U.S. Ambassador-Designate to Colombia on Aerial Fumigation

Latin America and the Caribbean

A matter which has come up with respect to counternarcotics is the FARC's insistence- this is a publice insistence, we don't know what they're saying at the table- but publicly, they're insisting on the elimination of the aerial eradication program, which in our view would be a great mistake.

This is from the testimony yesterday of U.S. Ambassador-Designate to Colombia Kevin Whitaker, at his nomination hearing in the Senate Foreign Relations Committee, starting at about 2:27:00 in the video.

We’ve discussed elsewhere recently why it makes sense to abandon the 20-year-old “aerial eradication” program, to which the U.S. government still devotes over US$40 million each year to spray herbicides from aircraft over Colombia’s coca-growing areas.

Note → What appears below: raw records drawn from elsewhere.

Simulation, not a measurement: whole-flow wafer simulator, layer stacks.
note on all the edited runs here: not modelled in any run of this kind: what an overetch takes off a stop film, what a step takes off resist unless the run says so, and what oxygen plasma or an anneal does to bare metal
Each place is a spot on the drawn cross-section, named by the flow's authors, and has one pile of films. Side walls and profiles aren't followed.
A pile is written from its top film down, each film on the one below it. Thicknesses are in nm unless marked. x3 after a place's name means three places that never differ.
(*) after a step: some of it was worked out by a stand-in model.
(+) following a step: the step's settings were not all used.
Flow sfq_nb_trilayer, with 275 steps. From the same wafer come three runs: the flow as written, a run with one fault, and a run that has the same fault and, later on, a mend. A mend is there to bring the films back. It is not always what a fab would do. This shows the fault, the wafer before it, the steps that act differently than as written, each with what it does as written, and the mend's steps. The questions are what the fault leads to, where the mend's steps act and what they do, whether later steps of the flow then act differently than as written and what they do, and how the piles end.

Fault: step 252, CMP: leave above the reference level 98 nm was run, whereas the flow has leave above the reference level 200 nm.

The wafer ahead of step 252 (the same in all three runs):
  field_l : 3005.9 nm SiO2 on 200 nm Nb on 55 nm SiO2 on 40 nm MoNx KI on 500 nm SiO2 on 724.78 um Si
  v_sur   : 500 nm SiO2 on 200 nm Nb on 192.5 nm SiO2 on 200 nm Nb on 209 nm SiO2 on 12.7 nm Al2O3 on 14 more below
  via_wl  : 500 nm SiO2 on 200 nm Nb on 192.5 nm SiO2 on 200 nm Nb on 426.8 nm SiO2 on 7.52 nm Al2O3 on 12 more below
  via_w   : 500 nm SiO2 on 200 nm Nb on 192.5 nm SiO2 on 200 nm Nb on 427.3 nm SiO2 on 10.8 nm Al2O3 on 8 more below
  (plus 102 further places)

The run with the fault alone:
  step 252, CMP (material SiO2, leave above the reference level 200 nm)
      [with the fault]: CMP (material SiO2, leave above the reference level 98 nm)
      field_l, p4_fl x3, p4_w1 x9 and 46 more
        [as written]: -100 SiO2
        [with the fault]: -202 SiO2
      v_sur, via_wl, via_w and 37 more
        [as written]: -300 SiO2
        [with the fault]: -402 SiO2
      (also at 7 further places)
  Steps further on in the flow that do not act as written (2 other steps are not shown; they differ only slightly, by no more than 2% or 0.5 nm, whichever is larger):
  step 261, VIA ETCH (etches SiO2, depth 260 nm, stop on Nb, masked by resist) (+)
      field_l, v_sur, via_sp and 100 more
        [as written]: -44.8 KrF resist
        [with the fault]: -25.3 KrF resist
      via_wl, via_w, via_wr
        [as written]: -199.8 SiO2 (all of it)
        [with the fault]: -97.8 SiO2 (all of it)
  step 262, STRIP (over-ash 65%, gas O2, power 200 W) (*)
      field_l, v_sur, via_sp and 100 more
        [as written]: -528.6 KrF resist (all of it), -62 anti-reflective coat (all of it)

What’s interesting about what Kevin Whitaker said yesterday is what it portends. The fumigation program threatens to be the first issue on which the peace talks between the Colombian government and the FARC guerrillas clash with official U.S. policy. The two sides in the Havana talks may be closer to each other on the fumigation issue than either is to the United States.

There is some probability that the negotiators will agree to end the aerial herbicide spraying program. The FARC, in a December 3 statement, included “the immediate suspension of aerial spraying with glyphosate” among its ten proposals for drug policy, the topic currently on the negotiators’ agenda.

In its coverage of Colombian President Juan Manuel Santos’s visit to Washington last week, Colombia’s principal newsmagazine, Semana, didn’t seem to think the “banning fumigation” demand would be controversial at the peace talks.

"The guerrillas presented their ten points. Among them stand out some that probably will be agreed without much discussion: crop substitution, non-criminalization of consumers, and suspension of fumigation. [My emphasis.]”

 

This is the first time I’d heard that ending the fumigation program would be something on which the two sides might quickly agree. I asked a reporter who writes about security for Semana. While that reporter did not write this particular story, the reply I received noted, “Truly, the sensation here after the [World Court] settlement with Ecuador is that something has to change with the fumigations.”

If that’s correct, then the negotiators may be about to do something that the incoming U.S. ambassador views as a “mistake.” Still, if they choose to stop fumigation, the Obama administration will need to be flexible and respect that outcome.